Paging King Canute.Net, your critical warnings are here to be swept back with the tide! (aka Spelling fetishists ≝ language mavens)

by Michael S. Kaplan, published on 2008/01/16 10:16 -05:00, original URI: http://blogs.msdn.com/b/michkap/archive/2008/01/16/7125002.aspx


Visual Studio Team System has many warnings that are interesting under the what are they thinking? category:

Or there are a whole bunch of other Naming Warnings in addition to these...

Some of these warnings are considered "breaking" and some of them are considered "critical warnings".

I haven't seen this strong of a push to control language since Newspeak, though this push isn't faring much better at controlling what developers do much more effectively than that push did at controlling what party members did in 1984....

 

This post brought to you by(U+225d, aka EQUAL TO BY DEFINITION)


Eusebio Rufian-Zilbermann on 16 Jan 2008 12:17 PM:

These warnings are probably coming from FxCop (or the same source that FxCop used).

FxCop is a great tool but I have found problems in the language checks that make it very tempting to turn off the spelling checks:

1) The default dictionaries are not good enough. The process of customizing the dictionaries and how they interact is unclear (e.g., you may add an acronym to the acronyms section but still get errors about incorrect spelling when using it)
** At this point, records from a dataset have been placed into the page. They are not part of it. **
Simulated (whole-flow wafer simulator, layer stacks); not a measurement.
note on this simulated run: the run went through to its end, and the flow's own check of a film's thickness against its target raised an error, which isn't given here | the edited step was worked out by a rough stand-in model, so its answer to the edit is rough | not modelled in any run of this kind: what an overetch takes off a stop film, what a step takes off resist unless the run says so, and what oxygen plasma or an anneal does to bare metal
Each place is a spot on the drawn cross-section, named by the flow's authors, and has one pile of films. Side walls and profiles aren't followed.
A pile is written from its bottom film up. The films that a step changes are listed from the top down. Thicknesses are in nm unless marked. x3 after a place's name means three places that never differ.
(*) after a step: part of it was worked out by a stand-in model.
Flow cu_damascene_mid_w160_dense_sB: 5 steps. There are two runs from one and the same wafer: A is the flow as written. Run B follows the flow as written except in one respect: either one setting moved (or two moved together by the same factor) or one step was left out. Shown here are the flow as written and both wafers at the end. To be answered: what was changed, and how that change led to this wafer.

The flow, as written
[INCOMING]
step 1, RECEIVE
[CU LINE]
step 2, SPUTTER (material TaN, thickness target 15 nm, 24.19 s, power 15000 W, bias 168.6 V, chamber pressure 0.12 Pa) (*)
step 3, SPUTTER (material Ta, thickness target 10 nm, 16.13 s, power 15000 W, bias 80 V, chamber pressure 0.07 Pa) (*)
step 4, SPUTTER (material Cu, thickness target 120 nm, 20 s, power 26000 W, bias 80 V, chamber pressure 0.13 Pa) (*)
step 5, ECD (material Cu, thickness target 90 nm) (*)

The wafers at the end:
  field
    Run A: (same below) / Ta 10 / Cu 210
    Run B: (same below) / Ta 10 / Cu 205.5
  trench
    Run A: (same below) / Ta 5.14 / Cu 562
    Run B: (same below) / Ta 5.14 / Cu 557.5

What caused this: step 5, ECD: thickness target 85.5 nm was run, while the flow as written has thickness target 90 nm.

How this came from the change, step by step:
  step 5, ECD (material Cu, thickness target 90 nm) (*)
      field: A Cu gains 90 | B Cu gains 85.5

2) There are resource items to which this detection does not apply (e.g., an rtf file embedded in the resources) but it isn't possible to turn off checking for that specific resource item (and unfortunately, there is a bug that makes FxCop hang if I exclude those messages and try to save the project)

I know. I could investigate these problem further, try different cases, submit a bug report and follow up the solution but I need to find 26 hour days first...

Kevin Daly on 16 Jan 2008 1:53 PM:

My main gripe with these is that they default to attempting to enforce defective American spelling.

That kind of cultural imperialism I can do without :-)

Dean Harding on 16 Jan 2008 3:26 PM:

I believe the "breaking" designation means that FIXING the problem is a breaking change, not that the problem itself is a breaking problem.

I don't know why they'd be "critical" however...

Asztal on 16 Jan 2008 6:29 PM:

It seems to me "Identifiers should differ by more than case" has a decent reason, though. But then again, I'm not sure what Visual Basic actually does when it sees two names which only differ by case.

David M. Kean on 16 Jan 2008 8:47 PM:

This is what happens when you productize a tool orginally designed for internal use.

We orginally didn't release the spelling rules for VS 2005, however, we had to for VS 2008 after customers continually questioned why they should upgrade to VS Code Analysis when the free FxCop had these rules (despite VS Code Analysis having a myriad of features over FxCop).

This also stems from the problem of our all our rules being on by default - something we're fixing in the next version. Today, however, you can always turn them off.

By-the-way, where does it say these warnings are critical? In VS, we don't expose the underlying FxCop 'Critical Warning', 'Critical Error', etc.

Michael S. Kaplan on 16 Jan 2008 9:31 PM:

That data may have just been an FxCop list, I guess (I think I did find it on one site, perhaps that was a typo?) -- though I guess the question of why they were critical there is an interesting one? :-)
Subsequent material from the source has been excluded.